Offshore outsourcing is having an impact on American IT payrolls, ITAA president Harris Miller suggests.
"This is still not the job market America's IT workers have been hoping for," Miller said Wednesday in prepared remarks announcing the study. "Instead, increased competition appears to be the rule for 2004 here and abroad. The U.S. workforce is not giving up its edge without a fight, but as an industry and as a nation, we must become more competitive if we are to retain our standing as the world's innovators."
Though the forecast is grim, IT employment rose between the first quarter of 2003 and the first quarter of 2004, albeit by a paltry 2%.
Nearly nine in 10 of those new jobs came from buying companies, not IT vendors. Banking, finance, manufacturing, food service, and transportation companies provided the bulk of IT employment, accounting for 79% of the IT workforce.
Despite a general improvement in the economy, the report states, employers remain cautious about hiring. Some employers blame climbing employee-benefit costs for the slowdown in hiring. In addition, savings brought on by offshore outsourcing and new technologies and business models mean employers can continue to be productive without hiring new personnel.
The ITAA poll isn't the first evidence of a weakening IT-labor market. An InformationWeek analysis of Department of Labor data last month also showed a shrinking American IT workforce. That analysis revealed that the number of employed IT professionals has decreased by nearly 7% in the past three years as IT unemployment nearly doubled. The analysis of government data shows an IT workforce of 3.57 million Americans. ITAA uses a broader method of calculating the IT workforce, which it says approaches 10.53 million.
Other key findings of the ITAA study:
The Northeast added the largest percentage of IT jobs--5%. IT employment fell in the West by 0.7%. IT employment grew in the South by 4%, and it remains home to the largest number of IT workers in the nation: 3.13 million. IT employment in the Midwest edged up 2.6%.
Technical-support and network-system-design categories saw the largest year-to-year increases in employment, up 5%.

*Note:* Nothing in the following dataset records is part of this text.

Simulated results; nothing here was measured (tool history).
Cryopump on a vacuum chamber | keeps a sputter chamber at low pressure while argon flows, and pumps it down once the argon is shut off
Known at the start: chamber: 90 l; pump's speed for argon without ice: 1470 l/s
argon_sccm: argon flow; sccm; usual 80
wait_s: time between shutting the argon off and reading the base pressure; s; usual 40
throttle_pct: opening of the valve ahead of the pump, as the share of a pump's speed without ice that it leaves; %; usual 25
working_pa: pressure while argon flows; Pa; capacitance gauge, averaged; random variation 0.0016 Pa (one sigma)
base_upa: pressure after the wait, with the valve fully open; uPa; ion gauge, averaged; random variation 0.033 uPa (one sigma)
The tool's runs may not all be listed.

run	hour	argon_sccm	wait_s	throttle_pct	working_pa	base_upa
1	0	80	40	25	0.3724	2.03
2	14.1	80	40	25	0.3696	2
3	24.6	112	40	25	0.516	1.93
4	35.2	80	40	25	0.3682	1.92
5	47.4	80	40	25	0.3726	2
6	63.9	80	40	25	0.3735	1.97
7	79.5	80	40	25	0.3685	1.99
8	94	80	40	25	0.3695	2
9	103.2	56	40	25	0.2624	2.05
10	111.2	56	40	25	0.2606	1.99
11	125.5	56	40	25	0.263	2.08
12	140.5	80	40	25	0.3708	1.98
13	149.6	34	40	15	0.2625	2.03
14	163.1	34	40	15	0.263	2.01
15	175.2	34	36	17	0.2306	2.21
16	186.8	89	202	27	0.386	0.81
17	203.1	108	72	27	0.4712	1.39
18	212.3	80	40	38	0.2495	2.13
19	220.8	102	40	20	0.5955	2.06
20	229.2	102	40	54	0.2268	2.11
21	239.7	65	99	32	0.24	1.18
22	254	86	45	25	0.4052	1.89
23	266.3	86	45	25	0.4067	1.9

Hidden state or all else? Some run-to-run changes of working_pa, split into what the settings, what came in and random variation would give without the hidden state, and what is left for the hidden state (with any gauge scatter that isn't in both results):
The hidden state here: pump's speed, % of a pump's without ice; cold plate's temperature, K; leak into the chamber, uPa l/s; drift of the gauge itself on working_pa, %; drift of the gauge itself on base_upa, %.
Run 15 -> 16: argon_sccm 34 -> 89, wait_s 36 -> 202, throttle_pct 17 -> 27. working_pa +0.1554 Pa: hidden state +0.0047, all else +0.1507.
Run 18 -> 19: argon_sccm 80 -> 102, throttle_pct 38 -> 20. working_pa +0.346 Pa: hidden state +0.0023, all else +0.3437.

Employers place the hiring emphasis on a solid track record. The best background for IT jobs appears to be previous experience in a related field and a four-year college degree in a related field.
Personality is crucial. Interpersonal skills drew the most votes from companies of all sizes--twice as important as project management or team building.
The ITAA-commissioned random survey of 500 managers responsible for hiring IT personnel took place between Feb. 24 and March 23. The margin of error in the survey is plus or minus 4.4%.